Yes, the sharks are moving in and there’s nary a thing you can do about it.  Unless you happen to have a spare $800 million.  Do you?  If so, let’s talk Miramax.  I confess, I have a soft spot for the Weinstein’s creation. It brought us My Left Foot, The Crying Game, The Piano, Clerks, Pulp Fiction, Kids, Basquiat, Citizen Ruth, Shakespeare in Love, Bridget Jones’ Diary, Chocolat, The Others, Confessions of a Dangerous Mind, Cold Mountain, No Country for Old Men, There Will be Blood, and my favorite – The Diving Bell and the Butterfly.  Now, these may not be your favorite indie films of all time, but who else would have greenlit these scripts?  Who else would have had the TASTE to do it?  Taste.  Ahh… that old-fashioned word.  How often to we talk about taste in the movie business?  We’re so busy talkin’ BO (box office) that taste pretty much gets swooshed out the window.  

So what do we get?  Just look around. I hear SO MUCH complaining about the crappy movies being made.  Who makes these crappy movies?  Either A) people who don’t have taste and think they’re making good movies, B) people who don’t give a rat’s ass and make what they think will mesmerize the YOUNG public into spending billions, or C) corporations (yes, the big evil C) that are so convoluted by their own hierarchies that they wouldn’t know a good story from a hole in their… wall.

I just read a piece in the LA Times (I still get a hard copy, believe it or not) about the imminent takeover of Miramax from Disney by Ron Tutor, a real estate tycoon or “construction magnate” as the paper labeled him, and his semi-silent partner, David Bergstein who has left a trail of bankrupt companies in his wake. The article stated that, “Bergstein has said he is acting solely as an advisor to Tutor and an offshore investor, whom he declined to identify, in the Miramax transaction.”  CREEPY! I don’t know about you, but I get the heeby jeebies when considering the prospect of selling out our movie machines to “offshore investors.”  Will they have ulterior motives? Will they have an agenda that doesn’t fit my idea of a “universal voice?”

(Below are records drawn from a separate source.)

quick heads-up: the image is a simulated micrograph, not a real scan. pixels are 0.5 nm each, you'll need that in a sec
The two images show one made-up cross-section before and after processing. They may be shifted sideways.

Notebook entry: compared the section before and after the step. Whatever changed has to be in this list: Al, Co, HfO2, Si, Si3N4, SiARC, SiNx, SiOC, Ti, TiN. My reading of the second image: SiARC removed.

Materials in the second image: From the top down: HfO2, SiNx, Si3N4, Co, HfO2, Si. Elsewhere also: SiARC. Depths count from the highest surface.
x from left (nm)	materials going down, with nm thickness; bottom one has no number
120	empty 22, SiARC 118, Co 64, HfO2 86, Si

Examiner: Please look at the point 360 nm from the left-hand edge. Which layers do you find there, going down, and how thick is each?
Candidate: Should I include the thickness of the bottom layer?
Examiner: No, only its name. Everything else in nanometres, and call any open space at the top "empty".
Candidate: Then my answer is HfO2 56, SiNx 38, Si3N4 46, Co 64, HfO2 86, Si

The problem is inherent to me, but perhaps it’s not a problem for others. I still believe that our movies bring messages. That they are a stealthy form of preaching to the masses whether we mean them to be or not. Even if you don’t consciously write a story with a hidden agenda, it will have a message based on your world view and personal philosophy. Unless you purposely manipulate it to say the opposite.  So even that would be a conscious message.  Life sucks.  Life is full of hope. You pick.  So why do I think it’s dangerous to give our stories into the hands of unseen foreign “creative dictators” (those who would dictate our creativity…)?

Because I believe that some of our voices would be squelched.  And nobody would really know it was happening. There are ALL sorts of inventible reasons to explain why one story was greenlit and another was not.  You may have a brilliant screenplay but if the “unidentified offshore investors” don’t approve the underlying message, “off with your head!”  If this was only happening in one company, I wouldn’t be concerned, but I sense a trend.
 
Ah, but what about the old studio days?  Weren’t the studios run by authoritarian dictators even in the hay day of Hollywood? Yes!  But they were like magnanimous, though strict, fathers to their little film families.  I know I romanticize it, but at least they were Americans and showed up to work every day and we saw their faces and they put their finger into everything and cared about every little aspect of their business.  There was PASSION for storytelling and TASTE back then. Yes, I romanticize it.  But lately, I’ve been renting a lot of old films and realizing what brilliant work was being made 70 years ago.  Honest, authentic, seamless acting, storytelling and production. Our studio films are on shaky ground these days.  They tend to be fly by night quilts barely stitched together by committees of 50 or more executives, fresh out of college trying to figure it out and answering to foreign bosses.

What’s the answer?  Make a billion and start buying up the conglomerates.  Break them into little pieces and break the distribution domination of the studios.  Let the little guys in.  Give the audience some choice.  Make great films and let them be equally marketed and available. Encourage our stars to support the small quality films so they can get into the world wide marketing/distribution machine.

And let Harvey and Bob Weinstein take back their baby.  I want them to keep making and distributing films.  They may not always be nice people (rumor) but at least they have TASTE!

 


Comments

06/28/2010 8:55am

I think you're really gutsy to call out the plebian corporate fatcats trying to horn in on our movie biz. It's an interesting discussion. Basically, the studios (except for Disney that has BECOME a corporate power, acquiring media and bands like ABC, ESPN, the Mighty Ducks the Angels, etc) are all owned by the corporations now - Columbia/Sony, Paramount/Viacom, Time/Warner, NBCUniversal/GE (30 Rock gets a lot of comic mileage out of GE being the soulless corporate parent company of a creative medium. Jack (Alec Baldwin) is VP of Network Programming and Microwave Technology for the network/parent company). The Miramax brand went into cardiac arrest as soon as the Weinsteins divorced Disney over the Mouse's refusal to distribute Michael Moore's Farhienhiet 9/11 - corporations don't like to offend any of their consumer demographics, after all, makes their stock plummet. For true filmmaking in the spirit of artistic endeavor, as opposed to a purely commerical cinematic product, one must turn to indie or foreign films, it seems.